BIRDS aims to automate the execution of bioinformatics treatments.Given its ability to automatically manage a large number of bioinformatics in parallel and to maintain detailed records of treatments, it is particularly suited to a production environment. BIRDS is a very flexible API using the rules engine developed by JBoss Drools making BIRDS project an expert based business rules system. BIRDS project is scalable by adding new rules created by users. Business logic separated from the code and expressed in the form of business rules understandable by all users, facilitates long-term maintenance. BIRDS API contains essentially the logic of creating and configuring treatment and execution jobs.

fig 1 : BIRDS environment

In BIRDS, is the availability of new resources that launch the execution of bioinformatics programs. Birds design is centered on treatment configuration (xml files). Once configured (ie connected to resource referential) and declared by the administrator, BIRDS process generate new jobs if resources required by each type of input treatment are available. These jobs are submitted to job scheduler or local execution depending on execution context defined in configuration files. New resources generate by jobs execution will be stored in referential resources attached to the outputs according with configuration. These resources are stored in database as consumed resources in order not to build treatments already processed, and also to certify the way the results have been obtained.

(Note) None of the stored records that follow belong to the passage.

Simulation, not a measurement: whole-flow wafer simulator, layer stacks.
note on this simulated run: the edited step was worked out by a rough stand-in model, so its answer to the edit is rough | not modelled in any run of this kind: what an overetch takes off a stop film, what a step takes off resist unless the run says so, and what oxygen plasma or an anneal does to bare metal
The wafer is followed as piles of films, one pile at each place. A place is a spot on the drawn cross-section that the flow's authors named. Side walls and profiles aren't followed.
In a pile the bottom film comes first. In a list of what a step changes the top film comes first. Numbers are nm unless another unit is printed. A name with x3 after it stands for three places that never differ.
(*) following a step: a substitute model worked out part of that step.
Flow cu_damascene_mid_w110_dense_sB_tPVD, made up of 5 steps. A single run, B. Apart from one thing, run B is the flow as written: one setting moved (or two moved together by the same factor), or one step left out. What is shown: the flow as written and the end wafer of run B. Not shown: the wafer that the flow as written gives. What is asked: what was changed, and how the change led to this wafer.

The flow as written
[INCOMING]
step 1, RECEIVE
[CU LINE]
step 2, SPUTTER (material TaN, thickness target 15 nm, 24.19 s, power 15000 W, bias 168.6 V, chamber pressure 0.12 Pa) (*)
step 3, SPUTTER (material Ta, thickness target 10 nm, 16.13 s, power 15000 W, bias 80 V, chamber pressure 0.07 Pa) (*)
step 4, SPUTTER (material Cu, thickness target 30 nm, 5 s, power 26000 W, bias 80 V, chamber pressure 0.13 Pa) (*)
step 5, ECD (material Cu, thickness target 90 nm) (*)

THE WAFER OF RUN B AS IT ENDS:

BIRDS reduce the complexity of workflow design based on dataflow interdependencies configuration and the data availability to launch automation of building and executing job.

Business rules are written by the user using the Drools technology. These rules are interpreted by BIRDS at runtime while being written outside BIRDS allowing each user to define their own rules in a specific context. It allows defining business rules in a separate way and delegate all automation functionalities to BIRDS. These rules act at several stages : resources selection strategy, command line building, pre and post job execution,when error occurs by alerting or relaunching job...

Treatment: Treatment defines what user wants to run in BIRDS. It define once in configuration file settings for the program to automate. It is a description of inputs, outputs and parameters of an executable program. Parameters can also be defined at runtime depending on specific context (eg input resources) in rules.
Resource: A resource is the data needed to run the program. Once a resource is available and defined treatments, BIRDS automatically create jobs to run.

BIRDS resource is characterized by a type and a set of key-value pairs.The minimum declaration of a resource type is to declare type name. The definition of a new resources type should be considered because it affects the creation and execution of new jobs.

BIRDS resource must be connected to a resource referential. Resource referential is data support (database, remote server, flat file, ...) that host resources. For each resource from a referential resource, BIRDS resource is created containing a set of information as key/value pairs according to the type required for jobs execution using this resource. Resource referential host resources in several type of resources and can be internal or external depending on whether resources are stored in internal BIRDS database or external referential. Referential must be known and therefore be declared once in configuration file.
Job: A BIRDS job is created with all the information necessary for the execution of a treatment usually represented as a command line. Jobs are built by combining different resources from each input (Cartesian product)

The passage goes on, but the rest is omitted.